Sitney, “Major Mythopoeia”

6. Why does Sitney argue, “It was Brakhage, of all the major American avant-garde filmmakers, who first embraced the formal directives and verbal aesthetics of Abstract Expressionism.”

7. What archetypes are significant motifs in Dog Star Man, and which writers in what movement are associated with these four states of existence?
Divided Titan, Blake, Romantic

Sitney, "The Potted Psalm"
[This is an addition to the syllabus. After reading the introductory paragraphs, focus on the discussions of The Cage and Entr'acte (p. 47-54 and The Lead Shoes (p. 68-70).]

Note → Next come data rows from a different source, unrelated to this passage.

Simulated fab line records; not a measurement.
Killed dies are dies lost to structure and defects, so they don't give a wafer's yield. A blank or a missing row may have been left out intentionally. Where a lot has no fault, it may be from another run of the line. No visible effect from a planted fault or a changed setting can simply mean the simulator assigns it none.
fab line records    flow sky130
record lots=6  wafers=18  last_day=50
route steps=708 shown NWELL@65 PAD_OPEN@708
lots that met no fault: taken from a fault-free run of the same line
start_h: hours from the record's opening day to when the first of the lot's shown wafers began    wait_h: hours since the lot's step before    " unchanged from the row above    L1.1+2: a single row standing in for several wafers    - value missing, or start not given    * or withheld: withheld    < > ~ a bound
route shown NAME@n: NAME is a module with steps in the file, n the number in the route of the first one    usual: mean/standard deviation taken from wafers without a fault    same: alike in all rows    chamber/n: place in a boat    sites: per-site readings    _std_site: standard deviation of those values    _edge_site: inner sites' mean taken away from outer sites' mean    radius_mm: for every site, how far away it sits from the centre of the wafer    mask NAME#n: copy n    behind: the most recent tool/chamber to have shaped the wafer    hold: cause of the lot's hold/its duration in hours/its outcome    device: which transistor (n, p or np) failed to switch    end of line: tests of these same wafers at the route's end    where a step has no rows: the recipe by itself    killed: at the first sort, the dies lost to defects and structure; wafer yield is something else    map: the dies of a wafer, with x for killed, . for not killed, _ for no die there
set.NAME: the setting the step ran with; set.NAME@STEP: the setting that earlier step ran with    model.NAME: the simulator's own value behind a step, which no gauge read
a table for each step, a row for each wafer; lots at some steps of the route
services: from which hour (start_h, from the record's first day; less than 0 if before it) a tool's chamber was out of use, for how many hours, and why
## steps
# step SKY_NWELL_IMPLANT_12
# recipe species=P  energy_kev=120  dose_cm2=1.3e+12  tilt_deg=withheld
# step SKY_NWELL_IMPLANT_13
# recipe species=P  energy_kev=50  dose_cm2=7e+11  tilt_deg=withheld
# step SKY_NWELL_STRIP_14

8. According to Sitney, what stylistic techniques are used to mark perspective and subjectivity in The Cage, and why is this an important development in the American avant-garde film?
Use of Radical lens techniques as metaphors for perception and consciousness that led to future cinematic ideas regarding perspective.
9. For Sitney, what are the key similarities and differences between Entr'acte and The Cage?
They both use camera distortion, and slapstick comedy but Entr’acte has more emphasis with snubbing their nose at the beourgoius(In the Dada tradition), while The Cage seems to be focusing more on the Artform.
10. How does Peterson synthesize the seemingly incongruent suggestions of his Workshop 20 students into The Lead Shoes?
Carried the editing principle into conception of the film.
11. Compare your response to The Lead Shoes with the descriptions by Sitney and Parker Tyler.
Their responses seem to be focused on the themes of the piece, where as mine was on a different level. I didn’t try to figure the story out, rather I just focused on how the shots were juxtaposed. I guess I assumed that the meanings behind the juxtaposition were convenient, and the real meat of the film is its sampling of what editing can offer.

Tuesday, January 26, 2010

The lead shoes

I really actually liked The Lead Shoes, by Sidney Peterson, though I must admit I was glad when it ended. The Lead shoes was definitely in the same category as the surrealist un chien andelou, although there are definitely some differences. There are two separate storylines going on. The first a girl plays hopscotch on the street, and second a woman tends to a scuba man. The stories are juxtaposed to each other, and both at times run in reverse. The hopscotch kind of works as a metaphor for film, in that the squares can be traversed forward or backward. I feel that the dream logic worked better on me here than in Un Chien Andelou only because it feels less aggressive. For instance, I especially like the connection of the girls chalk marking the sidewalk in reverse to the scuba divers oxygen hose (at least I think that’s what it is); it’s a simple graphic match, but follows a dream logic; in that two times, and subject matters are connected but only barely. However in un Chien Andelou the content seems to be shocking for shocks sake. I can understand why the filmmakers would choose this technique but I think the shocking nature of it is an ineffective way of showing what surrealistic qualities film is capable of. Also adding to why I enjoyed The Lead Shoes, is its slow pace. The pace gives me an opportunity to see the connections, and build some ideas as to what I am seeing. I loved the lens distortion. I often have dreams where part of my vision is blurred. The score was appropriate with both the playfulness of the girl, and the surreal qualities of the woman and the scuba diver. There seemed to be many things going on in the score, which played with the images to bring a sensory overload. Things are firing off, and they aren’t specifically connected to the images but they seem to fit.

Monday, January 25, 2010

response: 1/25

Sitney, “Ritual and Nature”

1. What are some characteristics of the American psychodrama in the 1940s?
A passive protagonist struggles with internal conflicts projected on an external world. The authors of the film also occupy the lead roles. The subjects of the film represent the filmmaker’s minds, and usually embark on a quest for identity.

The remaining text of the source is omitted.